On this very quiet, saturated with grey and rainy Sunday, I went to the big annual booksale put on as a fundraiser for Salt Spring Community Education. I walked away with a bagful of books for $5 but I want to share with you a story I found in a book called True Love by Robert Fulghum because it made me feel so good after I read it. The author simply asked people to tell him a short love story. Not one that they'd heard but one that they'd lived. Here's one:
When I was a junior in college I took a course in the writing of D.H. Lawrence. I know this sounds really stupid but I thought this was about Lawrence of Arabia, you know - the eccentric British desert warrior guy. I had seen the movie and I wanted to be him. I was not fully alert in college.

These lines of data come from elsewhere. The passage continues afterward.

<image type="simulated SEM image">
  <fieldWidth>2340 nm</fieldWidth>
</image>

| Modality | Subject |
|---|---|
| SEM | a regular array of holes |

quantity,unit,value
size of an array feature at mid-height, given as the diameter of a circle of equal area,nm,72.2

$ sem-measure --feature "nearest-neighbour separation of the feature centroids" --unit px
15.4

I went down to the local used book store to get everything they had. I was a little surprised by the titles: The Rainbow, Women in Love, Sons and Lovers and Lady Chatterley's Lover. There was a side of Lawrence of Arabia I didn't know about. The clerk explained. Whoa. Bad news, but I had registered for the course and now I had the books and I needed the credits, so I was stuck, I went home to read.
Like a lot of college students, I bought used books hoping someone else would have already underlined the important stuff. The Lawrence books I bought were thoroughly underlined, and when I flipped through and read some of the paragraphs about making out, I was blown away. This was really hot stuff. To hell with the other Lawrence and the desert, this Lawrence was my kind of guy. And, I figured that any girls who were taking this course would be my kind of girls.
All the books I bought had the same female name in the front. I figured this girl must have taken the course and then sold the books. She really knew what to underline - not only the juicy parts, but the really beautiful passages that were about love, not just sex. I looked her name up in the telephone book and she was there. I figured I'd just call her up and see what happened. I was hoping for anything from a date to copies of the papers she had written. College guys play all the angles.
I called her up, introduced myself and told her what I wanted. Shoa again. She was not a girl but a retired college professor of English literature. These books were extras she had sold when she moved to a smaller apartment. She laughed and said she would be glad to have a date with me and she would explain about Lawrence and tell me how to pass the course.
We liked each other right away. She lived alone and her eyes were failing. She said if I would drive her to the grocery store once a week, she would tutor me in Lawrence. During that semester she woke me up about love and sexuality and women. I spent a lot of time with her. I'm a better man because of her. A long time later I told her that if she had been 20 instead of 70 I would have asked her to marry me. She said she would have accepted.
She's dead now. I still have her books and her wisdom and her kind of love. I got an A in the course too.